Unlike purely mechanical systems, which are defined purely by a limited set of physical dimensions, the dimensionality of LTSs is highly abstract, often consisting of intricate couplings between sub-systems and nuanced relationships between both the human and artificial agents who perform actions (who have agency) in the context of the broader system.

Making large-scale changes to these systems is the responsibility of the organizations which steward their evolution. Traditionally, this is done by conceptualizing a vision, developing a strategy to achieve that vision, breaking that strategy down into a plan, and then executing the plan.

The words we use to describe this activity, which is the core activity that all system developers (and therefore all modern leaders) must excel at, are anchored in skeuomorphism - they are loanwords from a prior era in which the largest systems (armies, cities, factories) were primarily physical entities.

In our cybernetic age, though, these words are mere analogies.

Modern system design is not just about manipulating space; it is about manipulating state - and that means that the most critical aspect of system design is figuring out how to represent a given system's state. What is the right way to conceptualize it? What set of words, diagrams and quantitative metrics should be used to describe the space? How to balance accuracy with simplicity? How to evaluate different representations?

Put another way, the first step of manipulating state is making a map.

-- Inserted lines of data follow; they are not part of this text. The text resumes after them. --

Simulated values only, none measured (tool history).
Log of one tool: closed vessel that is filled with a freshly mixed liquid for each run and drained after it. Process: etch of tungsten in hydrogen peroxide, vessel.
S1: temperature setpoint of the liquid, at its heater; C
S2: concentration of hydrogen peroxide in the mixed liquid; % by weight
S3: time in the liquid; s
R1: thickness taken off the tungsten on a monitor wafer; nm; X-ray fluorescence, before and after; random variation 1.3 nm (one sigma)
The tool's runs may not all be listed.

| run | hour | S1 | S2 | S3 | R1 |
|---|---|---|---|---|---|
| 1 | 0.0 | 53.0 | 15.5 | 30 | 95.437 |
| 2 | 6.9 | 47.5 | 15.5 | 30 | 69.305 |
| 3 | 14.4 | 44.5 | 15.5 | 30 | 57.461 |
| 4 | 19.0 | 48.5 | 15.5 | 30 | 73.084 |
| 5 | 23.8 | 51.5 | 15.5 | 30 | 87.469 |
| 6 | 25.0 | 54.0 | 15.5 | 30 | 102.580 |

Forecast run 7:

Maps are an ancient tool for representing physical space; schematics and blueprints are a more modern tool for doing the same. The tool for representing state space hasn't really been developed yet - in most organizations, it's most commonly represented in Excel, often for the purpose of financial reporting and budgeting. But I think that the more appropriate tool is probably a variant of the ontology system we developed at Palantir, and the process of constructing an ontology is akin to cartography.

Mathematically, this map, or ontology, is effectively a manifold - a low dimensional representation of the high dimensional space. By definition, this description is lossy - the map is not the territory, all models are wrong etc. Pragmatically, though, some models are better than others - they can be manipulated more productively.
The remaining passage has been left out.